Impractical Jokers: The Movie (2020)
Directed by Chris Henchy
If you want to laugh for 90 minutes, I would suggest watching three episodes of “Impractical Jokers” on TruTV. In fact, just one episode of the long-running prank show provides more laughs than the feature-length “Impractical Jokers: The Movie” that just hit theaters. I’m sorry, guys, but you all get thumbs down this round.
The movie starts with a laughless ten-minute flashback showing how Joseph Gatto, James Murray, Brian Quinn, and Salvatore Vulcano became Joe, Murr, Q, and Sal—the Impractical Jokers (with the 43-year-old men playing themselves as high school students). As the legend goes, the guys snuck into a Paula Abdul concert in the early 1990s and spent a few glorious minutes backstage before totally blowing it. Now, 25 years later, they have three tickets to a Paula Abdul show in Miami. To see which three of them get the tickets (and the chance to redeem themselves), they’ll take a road trip full of their silly brand of pranks and challenges.

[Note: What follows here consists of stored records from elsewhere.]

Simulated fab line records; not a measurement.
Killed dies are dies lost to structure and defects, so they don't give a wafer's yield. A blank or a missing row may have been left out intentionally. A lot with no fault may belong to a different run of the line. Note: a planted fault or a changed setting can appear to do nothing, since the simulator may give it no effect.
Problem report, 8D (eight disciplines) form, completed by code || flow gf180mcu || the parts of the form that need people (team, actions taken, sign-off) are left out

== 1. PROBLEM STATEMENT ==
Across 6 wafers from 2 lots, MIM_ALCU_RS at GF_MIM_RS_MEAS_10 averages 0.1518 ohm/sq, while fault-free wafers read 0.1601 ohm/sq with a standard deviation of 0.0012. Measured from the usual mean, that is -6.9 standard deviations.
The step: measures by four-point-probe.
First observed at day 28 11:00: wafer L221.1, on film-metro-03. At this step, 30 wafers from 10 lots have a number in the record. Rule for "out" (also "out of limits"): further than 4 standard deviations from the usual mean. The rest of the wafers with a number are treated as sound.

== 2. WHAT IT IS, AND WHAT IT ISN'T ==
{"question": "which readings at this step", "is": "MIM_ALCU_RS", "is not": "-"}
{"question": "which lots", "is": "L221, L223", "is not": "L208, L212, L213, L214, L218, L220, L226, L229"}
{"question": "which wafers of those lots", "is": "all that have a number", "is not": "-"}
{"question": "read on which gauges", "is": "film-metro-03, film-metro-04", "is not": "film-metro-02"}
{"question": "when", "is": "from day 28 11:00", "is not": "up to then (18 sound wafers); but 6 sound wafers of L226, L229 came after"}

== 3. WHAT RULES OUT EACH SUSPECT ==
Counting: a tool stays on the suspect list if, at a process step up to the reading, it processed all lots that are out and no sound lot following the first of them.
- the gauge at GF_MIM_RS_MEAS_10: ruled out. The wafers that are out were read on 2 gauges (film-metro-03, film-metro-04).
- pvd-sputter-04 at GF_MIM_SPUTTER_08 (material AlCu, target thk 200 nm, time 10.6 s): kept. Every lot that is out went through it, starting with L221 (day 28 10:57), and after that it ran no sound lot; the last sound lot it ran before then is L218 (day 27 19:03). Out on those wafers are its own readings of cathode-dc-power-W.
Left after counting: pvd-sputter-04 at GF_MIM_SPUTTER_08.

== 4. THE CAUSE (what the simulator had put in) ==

A couple of times, “The Movie” is as funny as the show has ever been. Funnier, maybe, because you’re sharing the experience with a theater full of people (though, in my case, “full” would be a very generous way to describe it). But trust me when I say it’s only a couple of times. Whenever the guys aren’t following the premise of their show—whenever they’re trying to progress the plot by actually acting—the movie becomes very unfunny. The guys, I’m sorry to report, do not have a future in traditional comedic acting. The line between silly and unfunny is already a very thin one, and the guys have trouble staying on the right side of the line. Even when they are doing challenges, often they simply aren’t as funny as we’re used to seeing them. Fortunately for us, TruTV airs the television show’s reruns almost exclusively (seriously, does anyone know what other shows they air?), so we don’t have to rely on this theatrical farce to get our funny fix.